This was the second time Greenland was offering onshore exploration licenses. The first area, in Jameson Land, on the northeastern coast, was opened in 2014. Other onshore drilling projects are also taking place in Alaska, Canada and Siberia, and these areas were seen as being in competition with the Greenlandic sites.

The lack of a bid comes despite the clear presence of oil in the area: in several places oil can be seen seeping from bedrock. The only exploration well to be drilled in any of the three license areas, a 3,300-meter (about 10,800-foot) well on Nuussuaq Peninsula drilled by greenArctic, a Canadian firm, in 1996, failed to find evidence of oil, however.

Also playing a role may have been the continued weakness in the price of oil. Today, the price of oil is around $60 a barrel. But, when the bidding round opened in September it was still hovering around $50 a barrel. Even so, Self-Rule Authority officials said they had been pleased with the number of people and the diversity of firms that turned up at meetings held earlier this year in London and Calgary to pitch the area.

The lack of interest in exploring for oil on Greenland’s western coast is not limited to this latest licensing round. On Dec. 31, all nine of the current offshore licenses to explore for oil and gas in Baffin Bay, near Disko Island and in the waters off Nuuk, are set to expire, and it is looking increasingly unlikely the firms holding them will move to renew them.

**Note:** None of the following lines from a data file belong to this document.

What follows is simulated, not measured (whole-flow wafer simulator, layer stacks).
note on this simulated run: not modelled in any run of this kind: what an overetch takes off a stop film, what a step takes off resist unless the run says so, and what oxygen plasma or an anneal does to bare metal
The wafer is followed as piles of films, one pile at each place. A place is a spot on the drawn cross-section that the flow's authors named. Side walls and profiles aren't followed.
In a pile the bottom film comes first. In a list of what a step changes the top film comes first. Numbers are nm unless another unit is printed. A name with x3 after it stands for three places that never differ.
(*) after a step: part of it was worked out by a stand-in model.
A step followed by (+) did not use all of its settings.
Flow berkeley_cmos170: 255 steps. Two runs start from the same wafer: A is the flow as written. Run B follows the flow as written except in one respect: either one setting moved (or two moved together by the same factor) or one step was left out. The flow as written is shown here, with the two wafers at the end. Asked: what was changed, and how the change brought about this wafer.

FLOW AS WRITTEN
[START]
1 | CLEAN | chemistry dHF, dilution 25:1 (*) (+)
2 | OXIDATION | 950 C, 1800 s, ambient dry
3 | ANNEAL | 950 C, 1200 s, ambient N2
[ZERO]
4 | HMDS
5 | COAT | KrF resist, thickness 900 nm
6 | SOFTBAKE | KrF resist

Part of the reason for not wanting to do so is that an extension typically obliges the license-holder to carry out drilling activity, which costs in the neighborhood of $1 billion per well.

Early-stage exploration continues at seven on- and offshore sites in eastern Greenland, and good progress collecting seismic data is reported to have been made at these sites.

The west, however, has been at something of a standstill in recent years. Between 1976 and 2011, a total of 14 exploration wells were drilled in the waters off Greenland’s western coast. In 2011 alone, five were drilled. Since then, there has been no drilling.

This reality stands in sharp contrast to the expectations laid out by the Self-Rule Authority in its current oil and minerals exploration strategy. Released in 2014, the strategy assumed that between 2014 and 2018, Greenland would see one or two new offshore drilling projects every other year.

Work drawing up the next strategy is set to begin in early 2017, according to Múte Egede Borup, the mining minister. Although he says it is too early to discuss specific changes to the strategy, he expects that it will reflect the “current market situation.”